Gowanus Open Studios decor, Guerrilla Girls, “The Advantages Of Being A Woman Artist” (1988) (all photos by the author for Hyperallergic, except where otherwise noted)

In a reflection of the current cultural preference for a “mashup” aesthetic, where decades, styles, processes, and technologies now often sit side-by-side, collage was one of the processes of choice this past weekend at the 2018 Gowanus Open Studios. With an average of 74 gigs of data being pushed at us by marketers on a daily basis, it is no wonder that a kind of all-at-onceness permeates everything from art to fashion to the constant cycle of nostalgic remakes.

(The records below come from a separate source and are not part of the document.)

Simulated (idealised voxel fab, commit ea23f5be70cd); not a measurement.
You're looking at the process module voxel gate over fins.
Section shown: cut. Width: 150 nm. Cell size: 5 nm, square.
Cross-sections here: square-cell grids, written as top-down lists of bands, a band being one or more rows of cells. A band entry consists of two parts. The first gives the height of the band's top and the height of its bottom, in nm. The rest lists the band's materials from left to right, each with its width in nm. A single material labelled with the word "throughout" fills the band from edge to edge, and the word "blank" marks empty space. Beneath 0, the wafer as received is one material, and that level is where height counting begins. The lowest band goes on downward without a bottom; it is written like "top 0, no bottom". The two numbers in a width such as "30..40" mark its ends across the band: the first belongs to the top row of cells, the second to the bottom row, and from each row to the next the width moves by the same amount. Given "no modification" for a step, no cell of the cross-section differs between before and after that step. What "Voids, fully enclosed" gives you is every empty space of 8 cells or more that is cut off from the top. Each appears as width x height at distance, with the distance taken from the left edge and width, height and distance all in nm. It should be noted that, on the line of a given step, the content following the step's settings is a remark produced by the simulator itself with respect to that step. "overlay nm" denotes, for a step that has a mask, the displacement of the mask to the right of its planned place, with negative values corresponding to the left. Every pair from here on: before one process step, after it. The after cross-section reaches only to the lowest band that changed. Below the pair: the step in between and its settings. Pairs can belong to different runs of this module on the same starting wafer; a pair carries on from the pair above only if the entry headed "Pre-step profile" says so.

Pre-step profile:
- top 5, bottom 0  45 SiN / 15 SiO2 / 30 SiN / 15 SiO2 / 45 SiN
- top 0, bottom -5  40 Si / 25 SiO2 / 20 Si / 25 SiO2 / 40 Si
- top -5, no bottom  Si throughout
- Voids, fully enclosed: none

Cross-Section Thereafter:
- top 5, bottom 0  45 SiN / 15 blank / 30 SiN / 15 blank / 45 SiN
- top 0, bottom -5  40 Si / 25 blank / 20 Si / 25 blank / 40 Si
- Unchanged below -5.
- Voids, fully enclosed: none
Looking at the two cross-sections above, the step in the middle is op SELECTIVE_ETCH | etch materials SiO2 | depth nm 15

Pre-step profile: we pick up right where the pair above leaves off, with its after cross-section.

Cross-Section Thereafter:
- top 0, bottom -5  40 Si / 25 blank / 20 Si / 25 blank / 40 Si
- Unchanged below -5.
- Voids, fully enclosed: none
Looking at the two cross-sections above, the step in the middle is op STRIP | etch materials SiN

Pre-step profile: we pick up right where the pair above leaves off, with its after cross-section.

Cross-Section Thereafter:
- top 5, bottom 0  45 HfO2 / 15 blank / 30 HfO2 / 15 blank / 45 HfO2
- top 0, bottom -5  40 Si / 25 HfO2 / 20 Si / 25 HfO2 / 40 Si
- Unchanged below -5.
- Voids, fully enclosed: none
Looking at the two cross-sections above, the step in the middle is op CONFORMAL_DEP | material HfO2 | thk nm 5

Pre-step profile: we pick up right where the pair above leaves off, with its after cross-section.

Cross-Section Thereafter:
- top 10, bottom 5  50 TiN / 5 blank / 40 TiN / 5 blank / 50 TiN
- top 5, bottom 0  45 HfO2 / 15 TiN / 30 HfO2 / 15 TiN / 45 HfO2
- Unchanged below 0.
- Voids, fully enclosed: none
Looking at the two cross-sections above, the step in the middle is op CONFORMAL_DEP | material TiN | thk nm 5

Margaret Noel, “Shelter” (2018) studio view

In the paintings at the studio of Margaret Noel, tidy pen and ink canvases evolved into colorful encaustic collages depicting shelters partially destroyed by the onslaught of recent natural disasters. Playing with the history of pastoral painting, Noel reinterprets her landscapes to reflect the changes inflicted by earthquakes and demolition.

Other favorites included the slightly crude and indulgently retro collages of author Oliver Trager, full of 1960s icons and hippie symbolism, while the wall pieces of yogi Karen Gibbons took on the look of Readymade altarpieces, both irreverent and spiritual.

Karen Gibbons, photography and mixed media (2018)

Karen Gibbons, photography and mixed media (2018)

Building on this often messy and sometimes disjointed aesthetic were the crisp, almost painterly abstractions of Tegan Brozyna Roberts. Created with thread and paper cutouts and layered together like makeshift weavings, Roberts’s “Traverse Series” references futuristic and re-imagined world maps, optimistic in their color and clusters. At a time when lines seem to be constantly shifting — from rights to borders — these quiet pieces share a timely sensibility.

Tegan Brozyna Roberts, “Traverse Series” (2017) (image courtesy the artist)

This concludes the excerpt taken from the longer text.